AastaLLL · February 19, 2021, 3:48am

Hi,

May I know the total memory in your device? Standard 16GB or Xavier 32GB?

More, could you share more about the error?
Does it trigger any assertion or incorrect output value?
If yes, would you mind to share a sample to reproduce this issue?

Thanks.

andrea · February 19, 2021, 4:52pm

Hi @AastaLLL, it’s a 32GB Xavier module. I’m attaching a minimal code to reproduce the issue. The attached file works with N_FRAMES up to around ~250, but anything above 300 triggers the issue.

minimal.cu (1.4 KB)

andrea · February 25, 2021, 4:26pm

Hi @AastaLLL, were you able to reproduce the issue? Do you have any suggestions?

AastaLLL · March 2, 2021, 8:40am

Hi,

YES. We can reproduce this issue on our environment.
We are checking this with our internal team. Will get back to you once we got a feedback.

Thanks.

AastaLLL · March 3, 2021, 9:09am

Hi,

Could you use cufftSetAutoAllocation and cufftSetWorkArea to manager helper memory manually?
This can provide a much better error information:
https://docs.nvidia.com/cuda/cufft/index.html#unique_1507062318

Thanks.

andrea · March 3, 2021, 3:55pm

Hi @AastaLLL, I tried your suggestion but it doesn’t seem to provide additional error info. However, I couldn’t find any examples on how to use cufftSetAutoAllocation and cufftSetWorkArea, so I’m not sure I’m doing it in the correct order. I’m attaching my modified code. Can you double-check the relevant portion?

cufftResult fftresult;
cudaError_t cudaError;
cufftHandle plan;
void *workArea;
size_t worksize;

fftresult = cufftCreate(&plan);
fftresult = cufftSetAutoAllocation(plan, 0);
fftresult = cufftMakePlan1d(plan, SIGNAL_SIZE, CUFFT_C2C, SCAN_SIZE, &worksize);
cudaError = cudaMallocManaged(&workArea, worksize);
fftresult = cufftSetWorkArea(plan, workArea);

minimal_debug.cu (1.8 KB)

AastaLLL · March 16, 2021, 11:30am

Hi,

Thanks for your testing.
We will check this internally and update more information with you later.

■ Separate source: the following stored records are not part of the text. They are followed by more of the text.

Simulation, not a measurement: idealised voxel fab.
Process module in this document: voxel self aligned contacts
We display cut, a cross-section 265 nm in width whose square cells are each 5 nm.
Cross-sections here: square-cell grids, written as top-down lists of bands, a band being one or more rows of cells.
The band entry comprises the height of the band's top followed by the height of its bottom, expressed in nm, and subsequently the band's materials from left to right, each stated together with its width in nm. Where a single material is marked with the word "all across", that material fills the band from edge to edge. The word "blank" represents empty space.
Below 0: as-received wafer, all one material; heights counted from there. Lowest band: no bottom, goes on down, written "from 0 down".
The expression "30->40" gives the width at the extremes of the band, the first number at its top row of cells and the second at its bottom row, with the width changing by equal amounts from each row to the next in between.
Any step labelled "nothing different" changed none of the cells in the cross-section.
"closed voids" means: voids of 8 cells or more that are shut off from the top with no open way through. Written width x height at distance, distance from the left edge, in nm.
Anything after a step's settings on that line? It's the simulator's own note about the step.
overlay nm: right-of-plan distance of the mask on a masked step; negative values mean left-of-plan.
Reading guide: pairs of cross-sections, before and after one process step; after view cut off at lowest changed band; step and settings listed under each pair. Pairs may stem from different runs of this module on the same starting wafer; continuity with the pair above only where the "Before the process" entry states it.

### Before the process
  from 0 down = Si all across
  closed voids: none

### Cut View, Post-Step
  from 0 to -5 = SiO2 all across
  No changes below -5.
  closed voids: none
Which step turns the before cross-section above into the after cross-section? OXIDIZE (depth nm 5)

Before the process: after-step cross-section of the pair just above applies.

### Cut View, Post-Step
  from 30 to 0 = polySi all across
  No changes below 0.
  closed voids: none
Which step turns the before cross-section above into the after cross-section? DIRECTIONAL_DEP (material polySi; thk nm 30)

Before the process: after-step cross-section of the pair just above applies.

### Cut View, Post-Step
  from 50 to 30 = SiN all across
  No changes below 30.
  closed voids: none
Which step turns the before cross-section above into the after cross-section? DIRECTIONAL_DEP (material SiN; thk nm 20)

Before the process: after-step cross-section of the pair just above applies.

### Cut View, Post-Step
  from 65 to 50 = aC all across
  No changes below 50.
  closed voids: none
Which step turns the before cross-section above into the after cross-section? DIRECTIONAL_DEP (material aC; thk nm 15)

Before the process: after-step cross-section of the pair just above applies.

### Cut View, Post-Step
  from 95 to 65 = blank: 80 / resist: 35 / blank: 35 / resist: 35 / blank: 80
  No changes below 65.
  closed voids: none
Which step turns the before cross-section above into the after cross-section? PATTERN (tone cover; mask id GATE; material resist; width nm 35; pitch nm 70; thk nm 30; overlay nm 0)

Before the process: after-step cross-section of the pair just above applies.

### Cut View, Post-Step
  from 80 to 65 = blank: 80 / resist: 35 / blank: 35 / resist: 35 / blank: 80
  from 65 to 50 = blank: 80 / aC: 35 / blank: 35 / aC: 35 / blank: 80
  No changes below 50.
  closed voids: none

andrea · March 29, 2021, 2:51pm

Hi @AastaLLL do you have any updates on this?

AastaLLL · March 30, 2021, 7:47am

Hi,

Sorry that this issue is still under checking.
Will get back to you once we got a feedback from the internal team.

Thanks.

andrea · June 2, 2021, 8:41pm

Hi @AastaLLL, this issue is becoming quite urgent for our project. Do you have any updates?

AastaLLL · June 15, 2021, 6:12am

Hi,

Thanks for your patience.

Our internal team is still working on this.
Will share information with you once we get any feedback.

AastaLLL · July 2, 2021, 4:49am

Hi,

Thanks for your patience.

We have rooted caused this problem.
There are some issues in allocating temporary memory for a big chunk on Jetson.
And please noted that such big memory tends to be slower on the Jetson device.

As a result, we provide two possible workarounds for you.

Divide the big chunk into several smaller memory
minimal_divide.cu (2.1 KB)
Use pinned memory instead.
minimal_pinned.cu (1.5 KB)

Thanks.

system · September 12, 2021, 1:19am

This topic was automatically closed 60 days after the last reply. New replies are no longer allowed.